Former secretary of state Hillary Clinton testified for more than eight hours Thursday before the House Select Committee ostensibly established to investigate the attack on US facilities in Benghazi, Libya on September 11, 2012, in which four Americans were killed, including the US ambassador to Libya Christopher Stevens.
As has been the case for the seven other congressional investigations into Benghazi, Republicans sought to use the incident to torpedo the Clinton presidential campaign, while Democrats sought to defend Clinton and expose the partisan motivation of her critics. More importantly, however, both parties covered up the dirty operations of the CIA and Pentagon in Libya, in alliance with Al Qaeda-linked groups, which produced the Benghazi debacle.
Only one brief exchange between Republican Congressman Mike Pompeo and Clinton touched on the relationship between the US government and Al Qaeda forces in eastern Libya which is at the heart of the Benghazi affair.
Pompeo displayed a blown-up photograph of Ambassador Stevens meeting with a top leader of an Islamist militia in Benghazi on September 9, 2012, two days before the attack which elements of that militia carried out on the US diplomatic facility. He also cited a cable sent by Stevens to the State Department recording the meeting, whose subject was the deteriorating security situation in Benghazi.

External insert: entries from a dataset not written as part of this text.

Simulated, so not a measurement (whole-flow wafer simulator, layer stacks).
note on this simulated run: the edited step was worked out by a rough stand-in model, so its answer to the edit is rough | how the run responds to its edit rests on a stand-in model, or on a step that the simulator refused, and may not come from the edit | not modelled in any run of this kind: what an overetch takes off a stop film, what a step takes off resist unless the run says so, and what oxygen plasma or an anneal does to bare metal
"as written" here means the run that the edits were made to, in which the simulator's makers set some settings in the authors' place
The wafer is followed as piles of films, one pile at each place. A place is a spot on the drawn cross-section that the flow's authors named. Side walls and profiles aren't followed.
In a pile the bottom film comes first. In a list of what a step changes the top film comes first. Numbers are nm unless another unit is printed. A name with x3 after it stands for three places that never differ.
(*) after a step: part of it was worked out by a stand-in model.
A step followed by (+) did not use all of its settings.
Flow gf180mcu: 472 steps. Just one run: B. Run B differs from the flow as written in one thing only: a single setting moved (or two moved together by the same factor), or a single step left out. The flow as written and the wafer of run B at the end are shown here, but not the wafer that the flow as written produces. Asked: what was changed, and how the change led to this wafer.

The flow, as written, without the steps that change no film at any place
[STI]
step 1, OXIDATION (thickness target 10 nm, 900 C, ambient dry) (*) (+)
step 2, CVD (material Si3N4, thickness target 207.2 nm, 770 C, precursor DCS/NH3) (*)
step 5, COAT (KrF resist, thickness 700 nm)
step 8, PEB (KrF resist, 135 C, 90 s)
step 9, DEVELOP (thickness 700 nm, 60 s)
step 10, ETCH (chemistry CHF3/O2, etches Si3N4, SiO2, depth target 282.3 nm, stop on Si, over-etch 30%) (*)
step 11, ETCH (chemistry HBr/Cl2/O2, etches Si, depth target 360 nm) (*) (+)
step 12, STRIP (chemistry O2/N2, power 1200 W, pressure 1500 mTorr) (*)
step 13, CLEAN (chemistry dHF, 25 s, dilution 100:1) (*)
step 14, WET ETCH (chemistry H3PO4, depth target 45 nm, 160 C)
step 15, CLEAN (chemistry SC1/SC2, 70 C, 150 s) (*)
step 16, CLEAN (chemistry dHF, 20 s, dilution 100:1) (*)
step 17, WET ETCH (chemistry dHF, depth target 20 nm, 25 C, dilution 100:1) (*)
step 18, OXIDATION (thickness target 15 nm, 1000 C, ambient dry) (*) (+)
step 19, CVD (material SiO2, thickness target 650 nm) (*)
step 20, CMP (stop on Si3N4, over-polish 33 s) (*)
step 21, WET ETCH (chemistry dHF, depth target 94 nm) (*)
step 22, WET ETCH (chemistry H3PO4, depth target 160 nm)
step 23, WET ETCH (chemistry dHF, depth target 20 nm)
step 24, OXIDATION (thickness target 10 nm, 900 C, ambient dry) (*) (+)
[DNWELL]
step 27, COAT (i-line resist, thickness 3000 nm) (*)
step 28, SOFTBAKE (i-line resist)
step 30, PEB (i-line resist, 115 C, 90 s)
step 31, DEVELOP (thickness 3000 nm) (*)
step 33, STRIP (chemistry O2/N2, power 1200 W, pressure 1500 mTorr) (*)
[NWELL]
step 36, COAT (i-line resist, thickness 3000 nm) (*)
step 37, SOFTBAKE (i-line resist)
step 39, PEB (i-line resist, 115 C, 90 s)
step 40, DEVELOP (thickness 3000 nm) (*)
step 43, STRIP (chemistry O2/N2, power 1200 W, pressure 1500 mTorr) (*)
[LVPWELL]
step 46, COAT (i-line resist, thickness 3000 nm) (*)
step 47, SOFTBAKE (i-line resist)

The same meeting was reported by the New York Times in a lengthy front-page article in December 2013, but identifying the American participant only as “a US official.” The Times account described the unnamed militia leaders as hostile to the American and warning him to leave Benghazi as soon as possible, but added, “They also gushed about their gratitude for President Obama’s support in their uprising against Col. Muammar al-Qaddafi.”
In other words, Stevens was meeting with leaders of the CIA-backed revolt against Gaddafi who were now turning against their American sponsors. According to numerous reports in the European press—largely suppressed by the corporate-controlled media in the United States—the CIA had organized a massive shipment of arms, equipment and manpower from the port of Benghazi in eastern Libya, through Turkey and into Syria.
That is why the CIA facility in Benghazi was large and well-defended—two US contract gunmen were killed by mortar fire, but the building was never in danger of being overrun—while the State Department facility was occupied only intermittently, not classified as a consulate, and lightly defended.
There were apparently conflicts between the US military-intelligence apparatus and its Islamist allies over what weapons would be made available—US agencies were trying to block the transfer of surface-to-air missiles from the vast stockpiles captured from the Gaddafi regime in Libya—as well as tensions over the price to be paid, and which groups in Syria would receive the weapons.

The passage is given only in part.